Shared memory doesn't need a new table type. It's a write-side discipline: when promoting a candidate to LTM, the manager picks the narrowest scope that's actually correct, and "actually correct" sometimes means broader than the agent that wrote it. The promotion gate from "From RAG to Memory Systems: Building Stateful AI Architecture" is where that decision belongs. Default to user scope, and promote to tenant scope only when the subject of the fact is the tenant entity itself and the fact has been observed from two independent sources.

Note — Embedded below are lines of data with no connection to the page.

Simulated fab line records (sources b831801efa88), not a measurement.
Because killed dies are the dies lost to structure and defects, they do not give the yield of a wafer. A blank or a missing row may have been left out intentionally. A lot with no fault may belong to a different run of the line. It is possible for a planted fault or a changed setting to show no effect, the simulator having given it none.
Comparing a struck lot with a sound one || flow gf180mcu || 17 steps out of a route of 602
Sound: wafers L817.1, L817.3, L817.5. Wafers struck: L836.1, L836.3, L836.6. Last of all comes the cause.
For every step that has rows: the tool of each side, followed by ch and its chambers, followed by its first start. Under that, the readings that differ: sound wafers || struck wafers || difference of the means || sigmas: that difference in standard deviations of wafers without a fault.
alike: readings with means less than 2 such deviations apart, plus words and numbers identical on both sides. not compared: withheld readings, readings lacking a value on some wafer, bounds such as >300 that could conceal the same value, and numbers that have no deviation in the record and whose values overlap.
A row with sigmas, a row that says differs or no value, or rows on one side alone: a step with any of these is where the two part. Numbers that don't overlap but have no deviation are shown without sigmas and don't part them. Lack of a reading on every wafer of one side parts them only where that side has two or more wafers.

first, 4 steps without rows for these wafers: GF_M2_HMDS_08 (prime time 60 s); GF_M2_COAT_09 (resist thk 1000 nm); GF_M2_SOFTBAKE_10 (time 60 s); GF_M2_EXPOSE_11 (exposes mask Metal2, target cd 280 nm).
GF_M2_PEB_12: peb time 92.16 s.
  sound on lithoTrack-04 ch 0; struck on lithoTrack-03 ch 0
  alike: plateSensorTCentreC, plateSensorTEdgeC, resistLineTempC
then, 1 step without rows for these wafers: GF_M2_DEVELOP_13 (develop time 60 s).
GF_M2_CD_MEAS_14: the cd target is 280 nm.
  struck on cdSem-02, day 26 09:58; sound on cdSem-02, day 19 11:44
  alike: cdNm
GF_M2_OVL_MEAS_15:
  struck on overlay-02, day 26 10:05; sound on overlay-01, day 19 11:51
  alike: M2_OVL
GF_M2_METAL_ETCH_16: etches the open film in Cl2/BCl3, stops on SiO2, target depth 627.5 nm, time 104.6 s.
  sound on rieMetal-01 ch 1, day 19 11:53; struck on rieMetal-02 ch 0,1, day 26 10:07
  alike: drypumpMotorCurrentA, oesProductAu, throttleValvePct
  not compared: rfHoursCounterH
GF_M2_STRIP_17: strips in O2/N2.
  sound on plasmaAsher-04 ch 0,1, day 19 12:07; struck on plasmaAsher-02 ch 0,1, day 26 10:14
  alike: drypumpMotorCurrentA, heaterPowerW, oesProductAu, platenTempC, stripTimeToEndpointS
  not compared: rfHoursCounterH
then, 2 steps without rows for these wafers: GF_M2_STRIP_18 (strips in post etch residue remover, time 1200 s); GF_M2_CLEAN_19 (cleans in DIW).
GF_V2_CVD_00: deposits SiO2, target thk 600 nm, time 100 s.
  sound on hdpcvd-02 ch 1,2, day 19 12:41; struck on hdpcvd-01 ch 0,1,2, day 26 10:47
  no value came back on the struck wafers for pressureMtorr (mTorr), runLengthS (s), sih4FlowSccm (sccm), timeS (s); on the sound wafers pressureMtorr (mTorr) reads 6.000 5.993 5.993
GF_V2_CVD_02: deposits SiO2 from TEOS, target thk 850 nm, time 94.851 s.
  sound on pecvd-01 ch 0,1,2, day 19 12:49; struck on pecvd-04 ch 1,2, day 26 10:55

What shared memory does need is read-side coordination. Two agents writing facts about the same subject at the same time can produce contradictory rows if the writes overlap. The supersession pattern handles the resolution (later write wins by version), but the agents themselves need to know they might be writing on top of each other. The simplest pattern is optimistic concurrency: the manager's supersede_fact method checks that the row being superseded is still at the version the caller saw at read time, and raises a retry-able conflict if it isn't.

Coordination

Coordination is the cross-agent messaging layer. Agent A finishes a step and hands off to Agent B. Agent C broadcasts an event that other agents subscribe to. Agent D queries the system for "who's working on this customer right now."

This post doesn't define a schema for coordination memory because the design space is still wide open. Many different patterns have emerged and new ones are still being experimented with. The right shape depends on the orchestration runtime as much as on the memory layer. The thing worth naming explicitly is that coordination is a separate concern from shared memory. Shared memory is "two agents read the same row." Coordination is "Agent A tells Agent B that something happened."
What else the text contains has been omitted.